Philip Swanton
Resume
Philip Swanton grew up in Sydney and trained under David Rumsey at the Sydney Conservatorium of Music before moving overseas to complete specialist postgraduate organ studies in Basel, Switzerland.
He subsequently spent the best part of two decades pursuing an immensely successful career as a performer, recording artist and teacher, giving numerous recitals, workshops and masterclasses in major venues across Europe and as far afield as Mexico. A series of solo recordings for leading European radio networks and recording labels cemented his reputation as one of the leading recitalists of his generation.
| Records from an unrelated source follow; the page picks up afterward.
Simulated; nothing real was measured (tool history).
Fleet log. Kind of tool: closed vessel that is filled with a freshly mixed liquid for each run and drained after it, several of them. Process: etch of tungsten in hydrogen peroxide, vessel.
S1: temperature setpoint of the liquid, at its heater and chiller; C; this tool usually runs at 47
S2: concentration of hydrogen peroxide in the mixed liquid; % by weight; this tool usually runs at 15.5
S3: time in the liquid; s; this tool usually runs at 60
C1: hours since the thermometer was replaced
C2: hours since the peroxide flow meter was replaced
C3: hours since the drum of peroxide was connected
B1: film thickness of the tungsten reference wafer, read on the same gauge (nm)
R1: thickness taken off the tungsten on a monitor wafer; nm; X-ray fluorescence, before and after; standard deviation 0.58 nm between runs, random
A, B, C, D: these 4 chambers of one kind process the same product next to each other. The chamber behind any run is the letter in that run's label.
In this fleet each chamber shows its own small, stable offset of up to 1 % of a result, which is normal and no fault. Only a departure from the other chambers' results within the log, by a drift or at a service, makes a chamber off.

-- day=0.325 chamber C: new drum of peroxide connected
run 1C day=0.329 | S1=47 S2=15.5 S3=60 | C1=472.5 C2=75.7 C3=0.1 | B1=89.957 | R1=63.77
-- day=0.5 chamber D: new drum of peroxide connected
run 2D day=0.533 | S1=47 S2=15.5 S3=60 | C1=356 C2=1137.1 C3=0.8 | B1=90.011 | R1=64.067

Returning to Australia with his family in 1992, Philip was immediately appointed to the Sydney Conservatorium of Music faculty, where he has taught continuously now for the last 28 years. Under his direction, the organ department at ‘the Con’ has become the leading centre of organ education in the country. This excellence in teaching led to the receipt in 2012 of an exceptionally generous $1m endowment for organ studies (“The Richard and Doreen Wilson Organ Scholarship Fund”) – one of the largest single donations ever received by the Conservatorium – which provides a good number of scholarships for both tertiary degree and Rising Stars students.
Philip has an enviable record of successes in the annual Sydney Organ Competition, with students winning first prize in one or more sections every year for the last 10 years. Two of his Conservatorium students have been honored with the award of the University Medal on graduation, while a number of former students are now working in leading local and overseas centres of church music including Hereford, Truro and Westminster cathedrals, St Alban’s Abbey (UK) and L’Oratoire du Louvre (Paris). Two former students have gone on to become Organ Scholar at Westminster Abbey. In 2019 he gained the AMEB (NSW) award for “Most outstanding private teacher (Keyboard) at Diploma level”.
Alongside his work at the Con, Philip was on the music staff of Sydney Grammar School for 23 years (teaching piano, harpsichord & organ) and was the Senior (and founding) Teacher with the ACT Organ School (Canberra) from 2003-2017. He is also an accomplished harpsichordist and fortepianist. In a series of nine recitals in Sydney (1998-2000) he became the first Australian ever to publicly perform the complete keyboard sonatas of Joseph Haydn on harpsichord and fortepiano.